I grew up in the ’70s, and it wasn’t the most well-mannered era. You didn’t get five minutes into daily conversation before any number of racist, homophobic, sexist epithets would be spat out, sometimes with malice, often merely because that was the way many people spoke, whether intending to offend or not. And the media reflected that, which is why so much comedy from the 1970s is now so painful to watch. Anyone who wasn’t a white able-bodied heterosexual male would be described in insulting or dismissive terms, with white able-bodied heterosexual women second on that particular ladder of privilege. They were what was normal. Everything else was Different. Other.
One of the stories of Australia, one of the good stories since that time, is that it has become a much more comfortable place for diversity and difference. I’m not going to use the term “politically correct”, because it’s bullshit. This is about having some basic manners and treating someone as you’d like to be treated yourself, judging a person on their actions, not on the colour of their skin or whom they sleep with or whether they use a wheelchair. The path we’ve travelled has been winding and, on occasion, confusing. I can still remember the Wran government debating whether to decriminalise homosexuality in NSW, while the Catholic churches thundered against it. At the same time, from the same pulpits, racism against newly arrived Vietnamese refugees was being denounced. Go figure. But progress was slowly made.

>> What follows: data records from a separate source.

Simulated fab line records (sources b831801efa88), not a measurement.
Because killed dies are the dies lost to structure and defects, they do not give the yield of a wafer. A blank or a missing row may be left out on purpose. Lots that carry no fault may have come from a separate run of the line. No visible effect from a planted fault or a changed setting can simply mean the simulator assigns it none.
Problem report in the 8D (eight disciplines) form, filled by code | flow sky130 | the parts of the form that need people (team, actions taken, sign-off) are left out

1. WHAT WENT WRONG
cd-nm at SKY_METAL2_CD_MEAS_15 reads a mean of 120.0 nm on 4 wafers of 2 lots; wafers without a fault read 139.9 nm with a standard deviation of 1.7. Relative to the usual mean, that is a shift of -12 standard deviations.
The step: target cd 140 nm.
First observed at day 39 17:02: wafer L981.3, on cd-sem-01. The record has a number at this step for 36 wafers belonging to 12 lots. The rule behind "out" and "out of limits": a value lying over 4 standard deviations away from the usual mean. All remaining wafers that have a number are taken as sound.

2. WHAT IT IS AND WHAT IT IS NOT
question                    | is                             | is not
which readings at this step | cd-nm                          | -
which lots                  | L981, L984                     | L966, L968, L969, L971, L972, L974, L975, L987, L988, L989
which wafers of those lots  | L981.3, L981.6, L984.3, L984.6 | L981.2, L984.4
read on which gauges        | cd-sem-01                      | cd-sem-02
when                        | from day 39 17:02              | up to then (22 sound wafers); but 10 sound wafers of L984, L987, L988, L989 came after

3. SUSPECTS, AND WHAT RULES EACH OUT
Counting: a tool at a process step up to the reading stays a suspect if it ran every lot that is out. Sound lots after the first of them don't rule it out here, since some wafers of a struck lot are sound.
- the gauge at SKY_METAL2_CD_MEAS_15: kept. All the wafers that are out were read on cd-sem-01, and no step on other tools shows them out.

My Marxist friends will insist that this isn’t any particular achievement, that stopping individuals from engaging in bigotry does nothing to address the systemic causes of that bigotry (invariably, capitalism). I kind of agree with that — although capitalists certainly didn’t invent racism — but that’s not the point. The lives of millions of people are the better for not being routinely abused, vilified and smeared by white-skinned heterosexuals, for their being able to go to work or go to school or go the shops and not be called a “wog” or a “chink”, to be able to talk about mental health without being labelled a “spaz”, to do their jobs without being felt up by the boss, to not lose their jobs because they’re gay. I think that’s a better society than the one I grew up in. Way better.
At some point, however, we started to go backwards. It wasn’t under John Howard, curiously — Howard had his own racial issues, of course, and talked about “political correctness” as though it was some form of Stalinist tyranny. But it was more recent than that. I think it was under Julia Gillard. The mere fact that a prime minister was female seemed to push some button on inchoate rage in many people, prompting an outpouring of misogynist rage.
[Dear Angry White Men: HTFU, you’re not the victims]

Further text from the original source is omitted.